It’s now official: Salman Kahn , of the Kahn Academy is a Very Bad Man. Why? Because he’s become popular, as an educator, and he’s not even a proper teacher!! Worse than that – he’s an ex-hedge fund trader… imagine that. Despite the 90 million lessons his website claims to have delivered, he’s never stood in front of a bunch of rowdy inner-city kids, so he clearly needs bringing down a peg or two….
….which seems to be the way of the world these days, I’m afraid. We build ’em up, we knock ’em down. But there seems to have been an increasing backlash against the Ted-ification of Kahn’s ideas, among teachers. I find this saddening. I should come clean: I’m a fan of Sal’s work – I blogged about the power of on-line learning a while back.

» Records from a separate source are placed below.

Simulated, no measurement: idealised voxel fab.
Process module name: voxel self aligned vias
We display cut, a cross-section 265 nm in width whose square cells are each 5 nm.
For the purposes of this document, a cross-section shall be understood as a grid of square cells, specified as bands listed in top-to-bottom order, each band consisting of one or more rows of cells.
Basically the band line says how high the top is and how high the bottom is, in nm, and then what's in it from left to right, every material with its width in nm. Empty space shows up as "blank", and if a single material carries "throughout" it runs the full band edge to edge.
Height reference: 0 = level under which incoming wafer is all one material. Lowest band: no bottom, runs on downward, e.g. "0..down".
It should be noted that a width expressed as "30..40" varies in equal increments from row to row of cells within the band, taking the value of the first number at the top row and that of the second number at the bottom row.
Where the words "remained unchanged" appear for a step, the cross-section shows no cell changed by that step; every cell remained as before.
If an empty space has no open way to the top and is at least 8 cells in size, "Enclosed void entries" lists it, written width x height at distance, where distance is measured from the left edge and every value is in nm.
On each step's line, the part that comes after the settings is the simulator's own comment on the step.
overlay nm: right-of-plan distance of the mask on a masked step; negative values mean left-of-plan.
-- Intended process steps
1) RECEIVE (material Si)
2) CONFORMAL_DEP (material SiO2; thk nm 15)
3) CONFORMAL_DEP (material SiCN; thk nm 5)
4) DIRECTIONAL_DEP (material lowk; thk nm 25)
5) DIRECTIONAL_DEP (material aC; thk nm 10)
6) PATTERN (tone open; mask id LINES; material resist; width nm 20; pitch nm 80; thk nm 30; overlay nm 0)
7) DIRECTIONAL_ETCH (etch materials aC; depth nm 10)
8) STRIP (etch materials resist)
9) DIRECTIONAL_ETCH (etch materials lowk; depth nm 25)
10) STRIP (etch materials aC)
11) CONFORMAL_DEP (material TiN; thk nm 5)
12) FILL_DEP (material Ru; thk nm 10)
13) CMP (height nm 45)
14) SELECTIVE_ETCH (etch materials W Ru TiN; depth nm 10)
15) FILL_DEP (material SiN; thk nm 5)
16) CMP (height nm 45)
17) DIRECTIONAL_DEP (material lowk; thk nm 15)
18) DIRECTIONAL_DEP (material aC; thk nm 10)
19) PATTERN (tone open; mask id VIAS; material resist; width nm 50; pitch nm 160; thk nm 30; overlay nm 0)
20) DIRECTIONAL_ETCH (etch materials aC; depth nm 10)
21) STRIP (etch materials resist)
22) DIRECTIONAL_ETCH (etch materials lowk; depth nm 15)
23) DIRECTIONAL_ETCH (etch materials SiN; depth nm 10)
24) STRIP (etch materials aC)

Sure, he’s not the only one doing it. And he’s definitely not the only resource for the flipped classroom. But some of the carping which I’ve read on the blogosphere in recent weeks just seems to be nothing more than professional jealousy.
I was particularly saddened to see Diane Ravitch re-tweet a post today from Gary Rubenstein on Khan. The gist of Gary’s attack on Khan seemed to be that Khan was, well, famous, and he, Gary, wasn’t. In order to prove how much better Gary was, he embedded a specially prepared video tutorial, which, alongside a similar Khan video, would show the world what a proper teacher looked like.
Well, I’m sorry, Gary. I’ve looked at both, and yours comes off worst (even though you proclaimed yours, in your opinion, was better). I personally found it moving at too slow a pace, and wasn’t asking much of your students – Kahn’s first calculation demanded a fractional answer, yours didn’t.
But that’s really not the point of this post.
Who said that posting math videos was a competition? Not Sal Khan. A long while back I posted on the difference between rivalrous and non-rivalrous properties of the Learning Commons. Commodities are rivalrous: if I take a bite out of your apple, there’s less for you to chew on. But some commodities – like learning – are gloriously non-rivalrous. Like a candle doesn’t lose its glow from lighting another candle, so putting forward an idea, like Khan has done, doesn’t take anything away from other pedagogic approaches.
As a teacher, I can choose to use Khan’s Math video, or Rubenstein’s, or any of those that are out there. But, perhaps we should at least give Sal Khan the credit he deserves for spurring on so many people to out-do him, by creating their own online, complementary, flip/non-flipped videos. Be honest, would you have even bothered if you hadn’t seen all the acclaim that Khan was getting?
Come on, people, we’re bigger than this. Salman Khan may have scooped a ton of money from Gates and Google, but that doesn’t mean to say that any of the kids we teach are worse off as a result.
There are so many other issues in the education world that we should unite over: the dead hand of standardised testing; the so-called accountability agenda; the need to take the great leap forward in pedagogy. In the bigger picture, the Khan Academy getting lots of headlines, and some extrenal funding, comes pretty low down on the list of things to complain about.
I mean, it’s not like it’s compulsory, is it?